Pope Benedict has proclaimed four new saints at a canonization ceremony in Saint Peter's Square. They included an American 19th century nun, a Mexican bishop and two Italian founders of religious orders. 

In his homily, Pope Benedict said four new saints are now being proposed to the veneration of the universal church. He said they would be remembered forever. The new saints include two Italians Filippo Smaldone and Rosa Venerini, who founded religious orders, and two foreigners.

Many Mexicans turned out in Saint Peter's Square Sunday for the canonization ceremony, which included one of their own. Bishop Rafael Guizar y Valencia risked his life to assist the wounded during the Mexican revolution.

The Pope said Rafael Guizar y Valencia was called the bishop of the poor because of the heroic way in which he lived charity.

Americans were also present to celebrate a French-born nun who endured harsh conditions in what was American frontier land at the start of the 19th century and pursued her dream of establishing Catholic education for pioneers.

Mother Theodore Guerin established a college for women in the midwestern state of Indiana. Pope Benedict said she overcame many challenges.

Members of Guerin's order and hundreds of students from St. Mary-of-the-Woods College and their families traveled to Rome for the canonization ceremony. Among them was Sandy Callaghan, from Michigan who graduated from the college in 1961.

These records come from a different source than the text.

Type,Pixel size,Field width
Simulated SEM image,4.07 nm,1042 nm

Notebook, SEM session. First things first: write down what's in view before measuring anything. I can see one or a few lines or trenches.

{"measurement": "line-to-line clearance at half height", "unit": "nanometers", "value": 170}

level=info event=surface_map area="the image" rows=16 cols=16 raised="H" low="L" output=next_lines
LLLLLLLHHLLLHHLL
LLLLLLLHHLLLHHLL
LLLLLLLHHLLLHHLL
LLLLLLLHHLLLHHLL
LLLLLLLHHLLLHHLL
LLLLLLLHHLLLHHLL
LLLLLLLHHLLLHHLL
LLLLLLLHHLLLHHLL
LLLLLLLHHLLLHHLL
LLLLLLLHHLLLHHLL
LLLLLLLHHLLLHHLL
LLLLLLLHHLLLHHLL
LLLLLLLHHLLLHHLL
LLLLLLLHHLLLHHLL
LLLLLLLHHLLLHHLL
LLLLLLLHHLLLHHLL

"I think it's wonderful, absolutely marvelous, just phenomenal," she said. "It's just something like a dream come true. I mean, they've been working on it for so long and I was in college when they were proceeding with the process and just to see if finalized, that's why we're here."

Sunday's canonization ceremony was Pope Benedict's first in nearly a year. While his predecessor celebrated both canonization and beatifications regularly doing the year, soon after his election Benedict decided that beatifications would be held in the country where the saint originates from or worked.